Even the guy, as it appears, is not waiting around for himself to turn the ailing Burberry around
There has been too much movement among creative directors in luxury fashion. The industry-wide game of musical chairs is, honestly, getting boring. Rumoured to be joining the fun is British designer Daniel Lee. He was hired in 2022 to turn Burberry around. That hasn’t happened. No one knows if it will. Up close in the Burberry stores, the collections have been overwhelmingly dull, nothing to go to bed and dream about. The merchandise has been, as we understand it, rather slow to move. Perhaps, Burberry’s patience is wearing thin. The intense chatter these past days is that Mr Lee is leaving the company that made the trench coat famous. Apparently, he shall be moving to Jil Sander to replace Luke and Lucie Meier.
The Meiers have helmed Jil Sander, part of OTB Group, since April 2017. That’s a respectable eight-year tenure, far longer than Mr Lee’s three at Bottega Veneta and, if he will really leave Burberry, also three there. The husband-and-wife co-designers will reportedly show their final Jil Sander collection in the upcoming Milan fashion week for women’s wear. For the first half of their time at Jil Sander, their designs enticed admiration even if they tended to lack the excitement that was pervasive at other houses. Then, possibly due to pressures to perform, made-to-sell-massively merchandise started to appear, such as the T-shirt with the brand’s logotype emblazoned across the chest or the natural-hued tote with the similar font treatment/placement. Jil Sander lost their edge when they tried to be cool.

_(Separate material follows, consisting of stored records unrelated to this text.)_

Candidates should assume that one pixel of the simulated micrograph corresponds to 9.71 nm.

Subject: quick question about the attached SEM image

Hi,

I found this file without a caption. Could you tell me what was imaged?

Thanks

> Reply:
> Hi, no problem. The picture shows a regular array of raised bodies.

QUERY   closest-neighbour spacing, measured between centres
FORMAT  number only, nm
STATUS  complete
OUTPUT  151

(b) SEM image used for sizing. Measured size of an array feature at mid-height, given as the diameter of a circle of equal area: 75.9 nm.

Daniel Lee is initially admired for his stint with Phoebe Philo before he was installed at Bottega Veneta. He was at the right maison at the right time. We still think he was okay at BV, nothing to remember him by, except a particular shade of green and, perhaps, a bag called Cassette. Oh, the Berlin show, too. He was then appointed to replace Riccardo Tisci, and observers then thought that a British designer going to a British brand is as natural as fish and chips. But from his first collection, it was hard to say if he would really be able re-energise Burberry. But he had the stars and children of stars apparently in full support of his work. As the collections continue to fail to engineer even the faintest buzz, it became more persuasive that Mr Lee would need a miracle to take Burberry where his bosses wanted the brand to go. And now Jil Sander beckons. Is he the right guy? We aren’t so sure, yet.